查看原文
其他

Why Indian-Chinese Food is Too Beloved to Boycott

N. VENUGOPAL RADII 2021-01-20

For nearly half his life, Freddy Liao has been working at Golden Joy. His father, Robert Liao, started the restaurant 18 years ago in Tangra, one of Kolkata’s historic Chinatowns.


By the age of 17, Liao, a fourth-generation Chinese-Indian who now runs the place at 33, was taking orders for coriander soup, Hakka chili tofu, Sichuan pepper prawns, chicken Cantonese chow, and many other dishes that have come to define the long culinary tradition of Indian-Chinese cooking in India. That food began on Kolkata’s streets decades ago and is now more than just utterly familiar to scores across India — it’s comfort food.

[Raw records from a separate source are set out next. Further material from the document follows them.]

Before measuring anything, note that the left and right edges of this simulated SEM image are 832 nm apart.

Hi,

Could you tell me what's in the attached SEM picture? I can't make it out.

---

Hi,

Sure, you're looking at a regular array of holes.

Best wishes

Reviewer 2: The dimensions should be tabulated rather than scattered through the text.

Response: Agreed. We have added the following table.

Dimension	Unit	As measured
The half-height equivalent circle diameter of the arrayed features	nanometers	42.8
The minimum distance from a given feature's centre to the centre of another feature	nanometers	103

To listen to many tell it, the spicy-saucy flavors of Chinese food served in India were commonplace to urban kids growing up there. Experts say that Chinese cuisine has a kind of flexible foundation that allows it to move and thrive from Chengdu and Guangzhou to Toronto and Mumbai, and India’s version has been called the “masalafication” of Chinese cuisine.


It’s the collision of ginger-garlic-chili and pan-Asian ingredients that Indians can’t get enough of. Sweet corn soup, honey chili pork, and drums of heaven — dishes that evolved to ultimately resemble very little of what would actually be served in China — were brought to India’s mainstream diners through everything from street carts and local take-out restaurants to high-end dining experiences. Refrigerator doors have long held green and red bottles of Ching’s chili sauce, the “desi [South Asian] Chinese” brand that features Bollywood actor Ranveer Singh as “Captain Ching.”

In Bengaluru, you’d be hard-pressed to find a bar that didn’t serve chili chicken, complete with quartered onions glistening in spicy soy-based sauce. The words “Manchurian” and “Schezwan” can be found on menus across the country, but Indians are almost guaranteed to think of batter-fried cauliflower or chili-laced gravies before they think of regions in China.


“Chinese cuisine is about being subtle,” Anjan Chatterjee, the founder of restaurant brand Mainland China, tells RADII in an email interview. “Chinese in India started creating gravies to suit the local palate, as a result of which they were forced to add in more than required spices, like garlic, ginger, and even white onions in some cases, which gave rise to Indian-Chinese.”


The story of Chinese migration to India has been told time and again, but it bears repeating. In the late 18th century, Chinese immigrants began to arrive in erstwhile Calcutta, believed to have been preceded by Tong Atchew, who is worshipped as the first Chinese migrant to step into the city. A profusion of Chinese leather factories gave Tangra its name, though these businesses dwindled after the devastation of 1962’s Sino-Indian War, during which thousands of Chinese-Indians were sent to internment camps in Rajasthan.


Liao’s grandfather owned a leather factory in the area, but his son, Robert, eventually turned to restaurants, as did many other migrant families. Indo-Chinese eateries began to populate Kolkata’s Chinatowns. The food they made took its name from the Hakka Chinese communities that owned these establishments, giving rise to Tiretta Bazaar and Tangra as the hubs of Chinese culture in India.


But Indian-Chinese food has little resemblance to traditional Hakka cuisine — characteristically rich, salty, simply-made dishes such as stuffed tofu and steamed pork with preserved mustard greens — owing far more to the piquant flavors of Sichuan cuisine.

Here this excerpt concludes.